We have websites hosted on AWS, are using SES to send out mailings, and use Google Mail for sending and receiving company mail.

Every so often I receive SPAM emails to my Priority Inbox in Google because they are marked as coming from our domain with both SPF and DKIM pass, even though they were sent from a spammer on another server.

Here are some sample headers: https://pastebin.com/JjvYSq0A

I believe this may be happening because we are using both SES and Google Mail and have designated both as trusted sources for e-mail.

I guess I'm wondering whether there is any way to keep spoofed messages from being signed as from us. We've had this problem for a while.

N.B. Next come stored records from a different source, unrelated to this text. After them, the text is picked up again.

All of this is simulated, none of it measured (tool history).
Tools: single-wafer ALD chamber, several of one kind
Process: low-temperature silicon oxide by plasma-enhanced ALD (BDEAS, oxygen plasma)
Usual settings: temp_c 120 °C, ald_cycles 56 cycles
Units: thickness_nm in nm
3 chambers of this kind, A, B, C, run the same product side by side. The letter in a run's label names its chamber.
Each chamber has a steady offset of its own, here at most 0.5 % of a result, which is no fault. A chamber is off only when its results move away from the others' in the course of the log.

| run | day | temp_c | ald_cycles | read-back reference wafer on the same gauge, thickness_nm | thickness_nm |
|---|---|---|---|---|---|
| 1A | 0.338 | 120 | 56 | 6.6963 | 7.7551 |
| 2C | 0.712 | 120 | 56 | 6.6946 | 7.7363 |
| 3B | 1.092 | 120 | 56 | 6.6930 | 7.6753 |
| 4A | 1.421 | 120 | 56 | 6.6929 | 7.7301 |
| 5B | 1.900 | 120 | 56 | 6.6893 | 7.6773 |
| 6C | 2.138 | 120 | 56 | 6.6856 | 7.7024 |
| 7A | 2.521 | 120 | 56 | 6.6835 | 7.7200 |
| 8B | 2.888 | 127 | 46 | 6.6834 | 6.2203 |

  • Yes, this can be fixed, but it all comes down to how you configed your SPF and DKIM. My guess is that you allowed all of Google and SES to be authorised senders. The fix is to limit the scope. But, you would need to post your configs for me to verify this.
    – schroeder
    Nov 12, 2017 at 16:03

2 Answers 2


From the header you posted, "WEBSITE-DOMAIN.org" is your domain, correct? If so, then this spammer is spoofing the header from address. You can prevent header from spoofing with DMARC.

DMARC confirms that the header from address domain is "in alignment" with either the MAIL FROM domain or the DKIM signing domain. "Alignment" means that either the domains match exactly (strict mode) or it's a subdomain of the header from address domain (relaxed mode).

Implementing DMARC can be a little complicated depending on your specific configuration, and it's easy to accidentally block your own legitimate email if not done correctly. The details will vary, but here's the basic process:

  1. Create a list of all legitimate sources of email from your domain. You mentioned SES and GSuite, but there may be others you don't know about (from shadow IT, for instance).
  2. Create a DMARC DNS record, making sure to set the policy to monitor mode ("none")
  3. Configure all known legitimate email sources to use your domain/subdomain for DKIM signing or use your domain/subdomain for MAIL FROM (preferably both, but not necessary), adding/modifying SPF and DKIM records as appropriate. Most mainstream email services accommodate this, including SES and GSuite, but unfortunately some still don't.
  4. You'll start receiving aggregate DMARC reports at the email address specified in your DMARC record. Review these for at least a few weeks to make sure you haven't overlooked a source of legitimate email from your domain. Also review the headers from emails sent by your company to confirm that they're passing DMARC. Check the headers from as many different receiving services as possible, because they don't all handle DMARC the same way (especially if automatic email forwarding is involved)
  5. When you're sure all of your domain's legitimate emails are passing DMARC, change the DMARC policy specified in the DNS record to "quarantine" or "reject"

That certainly appears to be the case.

Unfortunately I don't know enough about Google mail and SES to say if it can be improved upon, I would contact the support for both of them to find out. On Office 365 that certainly isn't a problem since you get your own Exchange service.